Winnipeg restaurant owner 'terribly sorry' after Indigenous patrons told to pay up front

Winnipeg restaurant owner 'terribly sorry' after Indigenous patrons told to pay up front

The owner of a restaurant in Winnipeg's Chinatown is apologizing after a First Nations woman accused a server of telling her and her friends to pay before they received their meal.

Geoffrey Young said he is sorry for the treatment that Ellen Rae, her boyfriend and their friends received at his restaurant, Kum Koon Garden on King Street, last weekend.

"I'm terribly sorry for the staff['s] inappropriate service and I will take total and full responsibility for this matter," he said, adding that he's offering Rae and her friends a free meal.

"I would like to bring them in, if they accept my sincere apology, and then I will give them a dinner and I will sit down with them."

But after hearing about Young's apology and offer, Rae told CBC News she still won't go back to Kum Koon, as she believes they were treated poorly because they are Indigenous.

"We were pissed off. The people that were there with us, they asked us if that was normal. I said, 'No, that's not normal,'" said Rae, who was visiting Winnipeg from Sandy Lake First Nation in Ontario.

"There was a lot of other people in that restaurant," she added. "We just felt as if we were aliens or something."

'Do you do that with everybody?'

CBC News initially reached out to Rae after seeing a Facebook post, dated July 31, in which she described the experience her table of seven had at Kum Koon the day before.

"We had placed our order and then after a while another lady comes back and then says, 'You guys have to pay … before you get your food. You have to pay first,'" she said.

"My boyfriend asked, 'Do you do that with everybody?' And then she wouldn't answer us."

Rae said while her boyfriend went to the front counter, she asked several other customers if they also had to pay in advance.

"They were white people," she said. "They said, 'No, we don't have to pay first.'"

Meanwhile, Rae said a male employee at the cash register wouldn't say anything when her boyfriend asked him the same question.

"He wouldn't answer us because I think he knows that that lady was just doing that because we're Native people," she said.

"Then my boyfriend asked him, 'Are you doing this just because we're Native? How come you don't make them pay first?' We just got our money back and then walked out of there."

'Dine and dash' a problem

Young offered a general explanation, saying servers are responsible for bills that are not paid by their customers.

"We have some bad experiences with people in this area — they come to eat and then they just left without paying," Young said.

"The serving personnel will be responsible for this kind of thing; they have to pay. That's why I think sometimes they ask people like that."

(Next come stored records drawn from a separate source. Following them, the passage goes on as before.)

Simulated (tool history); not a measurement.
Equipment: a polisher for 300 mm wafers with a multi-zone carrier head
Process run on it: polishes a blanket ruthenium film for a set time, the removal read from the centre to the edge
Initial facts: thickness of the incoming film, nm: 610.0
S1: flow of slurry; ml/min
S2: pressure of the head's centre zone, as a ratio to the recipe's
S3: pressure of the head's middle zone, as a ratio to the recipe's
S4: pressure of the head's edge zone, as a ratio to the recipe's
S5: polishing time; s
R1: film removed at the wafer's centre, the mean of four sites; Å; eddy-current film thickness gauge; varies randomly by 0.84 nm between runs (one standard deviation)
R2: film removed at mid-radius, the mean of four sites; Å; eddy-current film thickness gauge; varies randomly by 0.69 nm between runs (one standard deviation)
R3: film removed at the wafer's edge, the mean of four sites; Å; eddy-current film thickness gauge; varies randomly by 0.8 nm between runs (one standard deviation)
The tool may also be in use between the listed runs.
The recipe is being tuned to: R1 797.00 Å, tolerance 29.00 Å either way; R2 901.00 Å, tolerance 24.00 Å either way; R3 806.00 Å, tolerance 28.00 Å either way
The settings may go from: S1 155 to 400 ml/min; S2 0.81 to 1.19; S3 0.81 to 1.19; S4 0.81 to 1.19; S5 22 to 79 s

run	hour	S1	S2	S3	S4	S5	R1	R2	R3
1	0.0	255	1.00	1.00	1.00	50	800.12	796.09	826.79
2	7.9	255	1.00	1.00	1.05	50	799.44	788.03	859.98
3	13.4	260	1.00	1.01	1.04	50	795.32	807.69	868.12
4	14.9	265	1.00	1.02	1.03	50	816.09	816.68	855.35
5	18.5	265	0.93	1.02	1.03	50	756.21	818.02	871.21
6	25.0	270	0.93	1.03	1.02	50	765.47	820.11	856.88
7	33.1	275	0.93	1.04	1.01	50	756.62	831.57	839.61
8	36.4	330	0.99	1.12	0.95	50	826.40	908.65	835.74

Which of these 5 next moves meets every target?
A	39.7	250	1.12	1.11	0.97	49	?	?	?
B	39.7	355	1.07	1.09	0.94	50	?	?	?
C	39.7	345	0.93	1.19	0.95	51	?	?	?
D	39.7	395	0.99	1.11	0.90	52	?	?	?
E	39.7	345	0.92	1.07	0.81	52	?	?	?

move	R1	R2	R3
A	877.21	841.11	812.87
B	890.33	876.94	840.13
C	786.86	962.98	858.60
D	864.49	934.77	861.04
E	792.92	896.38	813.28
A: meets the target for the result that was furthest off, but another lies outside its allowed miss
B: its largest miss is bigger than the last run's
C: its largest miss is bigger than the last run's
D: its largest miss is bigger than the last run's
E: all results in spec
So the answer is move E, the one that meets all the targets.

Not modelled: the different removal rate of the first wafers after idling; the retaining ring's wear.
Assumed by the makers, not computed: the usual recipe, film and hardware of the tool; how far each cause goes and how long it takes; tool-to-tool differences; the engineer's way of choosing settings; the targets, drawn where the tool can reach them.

Young could not say how often "dine and dash" situations happen at Kum Koon, or how much money servers lose as a result, but said "over a year, it's quite a bit."

He stressed that Rae and her friends were not targeted because they are Indigenous.

"We are Chinese; we are a minority people. We will never do things like that because we treat everybody fair and square," he said.

"But the problem is, like, we have too many people walk out without paying. Any kind of people can do that, you know, it's not just one special [group of] people."

Young said he will make sure his staff receive sensitivity training and ensure this does not happen again.